Narrowband speech signal transmission system with perceptual low-frequency enhancement

Abstract
Described is a transmission system (20) comprising a transmitter (22) for transmitting a narrowband speech signal, e.g. bandwidth limited between 300 and 3400 Hz, to a receiver (24) via a transmission channel (26). The transmission system (20) is characterized in that the transmitter (22) or the receiver (24) comprise amplifying means (28,30,32,34,36,38) for enhancing a listener's perception of low-frequency speech signal components by amplifying a frequency band of the narrowband speech signal. The frequency band may contain frequencies in the range of 300-450 Hz. The amplifying means (28,30,32,34,36,38) may comprise a band pass filter (28,34) for deriving the frequency band from the narrowband speech signal and an amplifier (30,36) for amplifying the frequency band. The amplification of the frequency band gives a reinforced perception of frequency components below the narrowband speech signal (e.g. 50-300 Hz), compensating for the lack of the physical presence of these components.
Description


[0001] The invention relates to a transmission system comprising a transmitter for transmitting a narrowband speech signal to a receiver via a transmission channel.

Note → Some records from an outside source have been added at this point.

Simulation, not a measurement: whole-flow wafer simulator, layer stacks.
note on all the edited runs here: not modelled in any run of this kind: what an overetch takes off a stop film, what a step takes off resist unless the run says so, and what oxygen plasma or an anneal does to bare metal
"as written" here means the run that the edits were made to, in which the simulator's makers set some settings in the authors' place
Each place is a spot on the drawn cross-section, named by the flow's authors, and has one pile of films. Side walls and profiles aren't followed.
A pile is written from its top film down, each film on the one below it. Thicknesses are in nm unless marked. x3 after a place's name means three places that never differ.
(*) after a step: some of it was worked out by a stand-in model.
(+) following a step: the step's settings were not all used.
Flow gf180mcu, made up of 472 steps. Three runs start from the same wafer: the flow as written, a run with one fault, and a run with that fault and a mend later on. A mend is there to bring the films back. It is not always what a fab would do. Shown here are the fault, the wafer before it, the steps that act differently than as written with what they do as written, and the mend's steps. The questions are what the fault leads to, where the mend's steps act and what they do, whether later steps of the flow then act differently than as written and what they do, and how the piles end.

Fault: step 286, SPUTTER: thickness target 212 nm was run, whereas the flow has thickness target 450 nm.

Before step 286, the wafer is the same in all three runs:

[0002] The invention further relates to a transmitter for transmitting a narrowband speech signal to a receiver via a transmission channel, to a receiver for receiving, via a transmission channel, a narrowband speech signal from a transmitter, to a method of transmitting a narrowband speech signal via a transmission channel and to a method of receiving, via a transmission channel, a narrowband speech signal.


[0003] A transmission system according to the preamble is known from the paper “Bandwidth extension of narrowband speech for low bit-rate wideband coding” by Jean-Marc Valin and Roch Lefebvre in the proceedings of the 2000 IEEE Workshop on speech coding “Meeting the challenges of the new millennium”, pp. 130-132.


[0004] Such transmission systems may for example be used for transmission of speech signals via a transmission medium such as a radio channel, a coaxial cable or an optical fibre. Such transmission systems can also be used for recording of speech signals on a recording medium such as a magnetic tape or disc. Possible applications are automatic answering machines, dictating machines and (mobile) telephones.


[0005] Narrowband speech, which is used in the existing telephone networks, has a bandwidth of 3100 Hz (300-3400 Hz). Speech sounds much more natural and intelligible if the bandwidth is increased to around 7 kHz (50-7000 Hz). Speech with this bandwidth is called wideband speech and has an additional low band (50-300 Hz) and high band (3400-7000 Hz).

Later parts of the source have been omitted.